The pressure of high-stakes testing and other standardized assessment measures dominates schools around the United States, and my school is no exception. This pressure pervades the atmosphere where I teach, which is especially apparent when the special education teachers gather for department meetings. At our department meeting this week the topic of progress monitoring of our students came up. Immediately the atmosphere in the room changed and a tension descended over the teachers. Complaints were made about the ability of the tests to provide information to inform instruction. Many teachers mentioned that they were simply completing the assessments because they would suffer consequences otherwise. This interaction reminded me of information contained in our current class materials. Demands placed by standardized testing serve as a source of anxiety and frustration for both teachers and students.
The video “Teaching Content is Teaching Reading” included the quote “Knowledge of the World is the most important factor in understanding reading.” In the five years of my educational career, the teaching of reading strategies, to the exclusion of methods, has been inflicted on the subject of reading at my school. We provide students with frequent instruction in reading strategies, whether they need that instruction or not. Now, I am not saying that reading strategies do not have value, especially for struggling readers at the middle school level. However, according to this video, all of those reading strategies will have little benefit if we do not work to build our students background knowledge. Doing so is not valued in the same way as teaching reading strategies. Just as the video pointed out that science and social studies content is minimized at the elementary level, similar action occurs at the junior high where I work. We remove students from social science classes in order to provide more reading instruction, but those classes could provide valuable background knowledge.
With a student population of 54% low income students, many of the students at my school are at a disadvantage when it comes to having the exposure to the background knowledge needed to understand information they read. I struggle with how to build up their knowledge enough to really contribute to their reading comprehension. During classes I provide activities to increase their background knowledge prior to reading. However, they need continued support and encouragement to maintain and increase background knowledge. When my eighth grade students do not even know the role George Washington played for our country, a lesson I taught earlier this week, I worry that despite my best efforts it may not be possible to “catch them up.”

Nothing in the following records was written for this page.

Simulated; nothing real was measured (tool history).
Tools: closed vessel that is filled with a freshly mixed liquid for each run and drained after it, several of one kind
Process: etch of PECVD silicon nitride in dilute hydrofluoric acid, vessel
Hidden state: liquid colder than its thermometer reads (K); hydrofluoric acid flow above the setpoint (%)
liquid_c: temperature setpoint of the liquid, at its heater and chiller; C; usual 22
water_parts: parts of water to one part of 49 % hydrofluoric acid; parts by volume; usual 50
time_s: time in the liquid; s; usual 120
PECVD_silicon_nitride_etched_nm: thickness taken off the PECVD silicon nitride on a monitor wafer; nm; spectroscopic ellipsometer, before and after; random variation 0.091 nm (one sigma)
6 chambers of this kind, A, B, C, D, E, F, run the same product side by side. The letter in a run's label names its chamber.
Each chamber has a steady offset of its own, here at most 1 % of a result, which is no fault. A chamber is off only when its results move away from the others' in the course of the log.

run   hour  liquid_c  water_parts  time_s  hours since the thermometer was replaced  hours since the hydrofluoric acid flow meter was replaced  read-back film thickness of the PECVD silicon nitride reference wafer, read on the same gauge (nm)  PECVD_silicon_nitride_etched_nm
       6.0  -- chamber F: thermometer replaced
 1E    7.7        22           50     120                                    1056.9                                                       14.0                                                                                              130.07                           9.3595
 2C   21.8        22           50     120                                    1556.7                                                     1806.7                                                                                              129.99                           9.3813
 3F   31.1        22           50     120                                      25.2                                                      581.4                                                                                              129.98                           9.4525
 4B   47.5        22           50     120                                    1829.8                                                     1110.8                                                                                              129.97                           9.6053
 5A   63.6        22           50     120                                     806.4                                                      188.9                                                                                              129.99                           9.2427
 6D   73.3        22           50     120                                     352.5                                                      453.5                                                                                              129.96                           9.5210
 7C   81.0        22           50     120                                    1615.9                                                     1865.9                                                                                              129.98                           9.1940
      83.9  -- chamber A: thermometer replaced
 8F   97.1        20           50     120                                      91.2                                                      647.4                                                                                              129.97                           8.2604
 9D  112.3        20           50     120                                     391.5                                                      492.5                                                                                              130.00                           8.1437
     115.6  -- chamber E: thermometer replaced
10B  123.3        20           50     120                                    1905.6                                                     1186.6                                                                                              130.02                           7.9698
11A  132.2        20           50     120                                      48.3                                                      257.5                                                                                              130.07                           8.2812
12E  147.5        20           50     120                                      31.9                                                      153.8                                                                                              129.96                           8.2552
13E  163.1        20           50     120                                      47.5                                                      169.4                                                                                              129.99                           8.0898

As with many other schools, mine is plagued with over-assessing students using measures that do not provide meaningful information for instruction. Dr. Williams states in Chapter 10 of Critical Issues of Literacy Pedagogy ,“The results of the test are not used for any decisions regarding the teaching and learning environment and, are usually too late to make any difference.” (p. 205) This statement holds true for most of my experiences with standardized testing, which are mostly conducted as the result of edicts given by administration. Teachers often comment that the information provided by these assessments does not improve the instruction for students. In addition to providing little helpful information, these assessments frequently remove students from the instructional environment. Assessment is important, especially if it can lead to improved learning for the student. However, what I see in my school, is that the students being pulled out of classes to complete assessments are the very students who need the instruction they are missing. Those students lose precious class time, that could potentially be helpful to them, in order to assess how they are doing. That practice does not make sense to me. There has to be a way to assess students that does not remove them from the classroom and/or instructional time. Dr. Williams substantiates this thinking and provides an alternative suggestion to these frequent standardized tests in the form of authentic assessment, which is identified as assessment that is meaningful and gives teachers information that can be used effectively to help students.
In addition to the meaningless or negative effect it can have on instruction, high stakes testing cuts down the self-confidence of students who do not perform well on these types of assessments. This is also mentioned in Chapter 10 by Dr. Williams where he states that ineffective or inappropriate assessment can lead to “negative outcomes such as resistance, disengagement, and lack of motivation.” (p. 213) I have witnessed the effect of standardized testing on students who struggle. Students shut down and act out when presented with standardized assessments that only point out to them what they do not know rather than what they do know. I have stood next to a student during a high-stakes test while he says to me, “I can’t do it.” As much as I want to believe that he can, I know the tasks set before him will only frustrate and discourage him. This is why I believe that authentic reading and writing assessments are more valuable when it comes to assessing students and informing instruction. Since these assessments are implemented within the classroom and measure specific criteria, students have the opportunity to demonstrate their successes in learning. Rather than knocking down their self-esteem, these authentic assessments offer the opportunity to students to discover their personal strengths while they continue to develop in other areas.
The frustration caused by high-stakes testing and other standardized assessments pervades educational settings for teachers and students. Educational practices related to reading often focus on only one area, such as reading strategies, when students would benefit from a wider range of information. This focus often comes as a result of wanting to improve scores on standardized tests. While assessment has value in guiding education, there needs to be a shift away from standardized testing to more authentic assessments. These assessments can provide positive benefits for students by focusing instruction on their needs and giving them opportunities to demonstrate their abilities.